At Whitworth University, the default rate climbed from 1.1 percent to 1.7 percent over that three-year stretch, while Gonzaga University's tiny default rate of 0.6 percent, increased to 1.8 percent in fiscal year 2007, then fell back to 0.7 percent the next year, according to the data.
Default rates are much higher at Spokane's two community colleges, despite sharply lower tuition costs, but fell over the fiscal 2006-2008 period. Spokane Community College's default rate of 9.9 percent in fiscal year 2006 jumped to 10.4 percent the next year before falling back to 8.5 percent in fiscal 2008, the data show. Meanwhile, Spokane Falls Community College's default rate dipped from 8.7 percent in fiscal 2006 to 8.1 percent the next year, then bounced back up to 8.5 percent in fiscal year 2008.
Bruce DeFrates, EWU's director of financial aid and scholarships, says, "What we're seeing is that the national default rate has climbed by 2.6 percent over the last four years, and Eastern's has climbed by 2 percent over that same period. It's increasing in general and everything we're seeing so far indicates those rates are continuing to climb."
Jim White, Gonzaga's dean of student financial services, says the four-year private Jesuit school also has seen its loan delinquency rates rise recently.
"We've started to see that creep up a little bit in the number of students who are delinquent and are requesting forbearance," White says.
Loan forbearance occurs when the lender agrees to suspend or reduce payments on the loan for a specific time period, but the debtor still is responsible for paying any interest accrued during that period.
The most current national federal student loan default rate is 7 percent for students whose loans went into repayment during fiscal year 2008, says the U.S. Department of Education. During that same period, Washington's average default rate was more than a percentage point lower, at 5.7 percent. A federally backed student loan typically is considered to be in default when no payment has been made for 270 to 360 days.
Not all of the Spokane-area colleges and universities, however, are seeing this rising trend.
Wendy Olson, Whitworth's director of financial aid, says that four-year private liberal arts university's student loan default rate is low, and that "the level of debt that students have is not unreasonable."
Olson says some of the school's students who've taken out private loans from banks or other financial institutions have run into trouble during their loan's repayment period, but that the university's financial-aid counselors try to help guide students through the process of borrowing money.
"We have tried to keep the debt levels reasonable at Whitworth with other financial-aid programs as much as possible," she says. "The federal government has repayment programs tied to income, so if the student's first job out of school is a low-paying job, the payments can be set up to recognize that."

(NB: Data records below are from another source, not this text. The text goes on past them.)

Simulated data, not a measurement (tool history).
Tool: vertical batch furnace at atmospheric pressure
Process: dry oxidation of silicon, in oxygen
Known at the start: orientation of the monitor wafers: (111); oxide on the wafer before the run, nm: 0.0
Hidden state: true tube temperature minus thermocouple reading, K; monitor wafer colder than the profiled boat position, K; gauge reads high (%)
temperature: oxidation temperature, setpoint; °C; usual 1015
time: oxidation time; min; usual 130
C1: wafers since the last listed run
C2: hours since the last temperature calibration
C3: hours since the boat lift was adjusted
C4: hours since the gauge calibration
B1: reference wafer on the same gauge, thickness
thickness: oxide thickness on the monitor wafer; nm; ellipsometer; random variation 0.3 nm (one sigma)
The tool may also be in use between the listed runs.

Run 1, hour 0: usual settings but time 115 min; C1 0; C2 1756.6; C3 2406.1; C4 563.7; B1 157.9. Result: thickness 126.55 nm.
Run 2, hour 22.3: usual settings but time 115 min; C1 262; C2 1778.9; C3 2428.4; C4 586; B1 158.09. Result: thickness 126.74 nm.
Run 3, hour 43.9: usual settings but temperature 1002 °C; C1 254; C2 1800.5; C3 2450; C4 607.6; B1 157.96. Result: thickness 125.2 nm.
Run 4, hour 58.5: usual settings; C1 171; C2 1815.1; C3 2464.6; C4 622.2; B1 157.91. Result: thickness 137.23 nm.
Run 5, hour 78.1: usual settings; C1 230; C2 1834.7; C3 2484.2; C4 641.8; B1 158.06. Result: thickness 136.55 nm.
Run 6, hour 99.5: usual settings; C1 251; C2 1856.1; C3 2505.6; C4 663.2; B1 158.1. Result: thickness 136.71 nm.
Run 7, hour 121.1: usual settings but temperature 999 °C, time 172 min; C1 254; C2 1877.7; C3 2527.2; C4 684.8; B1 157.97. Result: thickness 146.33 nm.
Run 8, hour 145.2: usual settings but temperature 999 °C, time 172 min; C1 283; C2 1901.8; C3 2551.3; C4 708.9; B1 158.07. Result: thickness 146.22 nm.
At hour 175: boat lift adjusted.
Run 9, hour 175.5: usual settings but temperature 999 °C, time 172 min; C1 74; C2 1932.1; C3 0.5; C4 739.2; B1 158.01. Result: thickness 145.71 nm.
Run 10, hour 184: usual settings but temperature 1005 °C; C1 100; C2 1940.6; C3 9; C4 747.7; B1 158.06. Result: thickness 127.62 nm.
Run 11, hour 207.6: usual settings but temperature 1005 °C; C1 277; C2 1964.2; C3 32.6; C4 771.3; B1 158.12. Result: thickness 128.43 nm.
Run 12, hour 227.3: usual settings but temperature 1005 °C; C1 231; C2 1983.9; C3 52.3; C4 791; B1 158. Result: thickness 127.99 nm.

Later this year, the federal government will expand the period of time it monitors student-loan defaults, from tracking defaults during the first year of repayment to tracking defaults during the first three years of repayment. Consequently, DeFrates says, the default rate is likely to increase dramatically.
Both White and Olson also express concerns that the fact that the federal government's subsidized and unsubsidized Stafford loan borrowing limits haven't increased recently, and that the interest rates for those loans have remained higher than those in other sectors, such as the mortgage market.
Stafford loans are fixed-rate student loans issued by the federal government for undergraduate and graduate students who are attending college at least half-time.
Currently, an unsubsidized Stafford loan for an undergraduate student has a 6.8 percent fixed interest rate, and the subsidized Stafford loan's rate is fixed at 4.5 percent, Olson says.
"The interest rates are just not right," she says.
White says that because the federal student-loan borrowing limits haven't changed even as tuition across the nation has steadily increased, some students have had to take out private loans.
"The loan limits have remained fairly low for awhile, and that forces students to borrow through alternative private loans, which have higher interest rates and are more risky," he says.
"That is where the (next) loan bubble will burst if it's going to," he adds, comparing the private student-lending sector with the mortgage-market crash of 2008.
Currently, the average debt owed by students who graduate from a college or university in Washington is just under $20,000, which places the state 40th in the nation in that category, says the Project on Student Debt, a national non-profit organization.
To put that in perspective, resident undergraduate tuition at EWU for the current 2010-2011 school year is about $6,600. At the Community Colleges of Spokane, that rate is about $3,100 for a full-time student. Undergraduate tuition at Gonzaga and Whitworth universities this year is $30,440 and $29,890, respectively.
Educators here also are concerned about proposed cuts in state funding for public two- and four-year colleges and universities, as part of the state's 2011-2013 biennial budget, and by a provision that would allow further increases in tuition.
Under Gov. Christine Gregoire's budget proposal, state funding for higher education could be reduced by 4.2 percent, or $345 million, over the next two years. In turn, state colleges and universities would be authorized to raise tuition by about 10 percent each year for the next two years to offset those cuts. Gregoire's proposal says the funding reductions also would be offset by increases in financial aid, although not all of the state's programs may be maintained.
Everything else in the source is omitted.